Thursday, January 26, 2012

Employers are hiring more for attitude, rely more on networking & staff referrals

        Recently Mark Murphy, an American researcher, leadership trainer, and author of Hiring for Attitude (among other books), discussed why many new hires fail quickly, why soft skills are so important now, and how the hiring landscape is changing.
        His research tracking 20,000 new hires found that 46 percent of them failed within 18 months. It also determined that, when new hires failed, 89 percent of the time it was for attitudinal reasons and only 11 percent of the time for lack of skill. The attitudinal reasons included lack of coachability, incompatible temperament, and low levels of emotional intelligence and motivation.
        Murphy comments:  “It’s not that technical skills aren’t important, but they’re much easier to assess (that’s why attitude, not skills, is the top predictor of a new hire’s success or failure). Virtually every job (from neurosurgeon to engineer to cashier) has tests that can assess technical proficiency. But what those tests don’t assess is attitude; whether a candidate is motivated to learn new skills, think innovatively, cope with failure, assimilate feedback and coaching, collaborate with teammates, and so forth.
        “Soft skills are the capabilities that attitude can enhance or undermine. For example, a newly hired executive may have the intelligence, business experience and financial acumen to fit well in a new role. But if that same executive has an authoritarian, hard-driving style, and they’re being hired into a social culture where happiness and camaraderie are paramount, that combination is unlikely to work. Additionally, many training programs have demonstrated success with increasing and improving skills—especially on the technical side. But these same programs are notoriously weak when it comes to creating attitudinal change.”
        Murphy’s findings coincide with many of my own ideas about the importance of soft skills and the need to pinpoint these elusive but all-important qualities in job candidates.  For example see:  Getting a grip on mission-critical “soft” skills:  5 simple steps http://www.printlink.com/resources_insight054.php
or Assessing Job Candidates Beyond the Technical Skills
http://www.printlink.com/resources_insight051.php
        Murphy predicts that, when hiring, employers will place an increasing emphasis on attitude in 2012 and beyond:  “Between the labor pool from China and India and the fact that there are so many workers sitting out there unemployed, we can find the skills we need. The lack of sharp wage increases in most job categories is further evidence of the abundant supply of skills. Technical proficiency, once a guarantee of lifetime employment, is a commodity in today’s job market. Attitude is what today’s companies are hiring for."

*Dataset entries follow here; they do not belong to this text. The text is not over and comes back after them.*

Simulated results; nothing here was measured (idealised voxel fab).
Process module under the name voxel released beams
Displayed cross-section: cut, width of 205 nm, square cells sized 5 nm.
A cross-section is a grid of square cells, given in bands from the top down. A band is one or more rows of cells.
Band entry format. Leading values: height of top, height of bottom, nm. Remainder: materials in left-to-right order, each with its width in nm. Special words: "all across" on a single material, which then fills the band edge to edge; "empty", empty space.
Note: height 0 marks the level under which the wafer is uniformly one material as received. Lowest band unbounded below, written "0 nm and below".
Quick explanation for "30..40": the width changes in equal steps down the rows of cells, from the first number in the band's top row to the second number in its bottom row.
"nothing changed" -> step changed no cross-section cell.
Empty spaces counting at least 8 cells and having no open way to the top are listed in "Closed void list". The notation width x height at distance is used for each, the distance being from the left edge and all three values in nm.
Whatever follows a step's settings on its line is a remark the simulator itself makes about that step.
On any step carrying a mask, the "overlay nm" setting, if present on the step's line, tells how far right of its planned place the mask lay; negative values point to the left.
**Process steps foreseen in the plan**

        He also says companies are finding their best people through employee referrals and networking rather than the regular channels. “They have started to realize that the high performers they already have fit the attitude they want and that these are the people they should be asking to help find more people just like them.”
        Forbes blogger Dan Schawbel adds:  “Given that data, it seems like candidates should be networking in every way possible—including social networking.”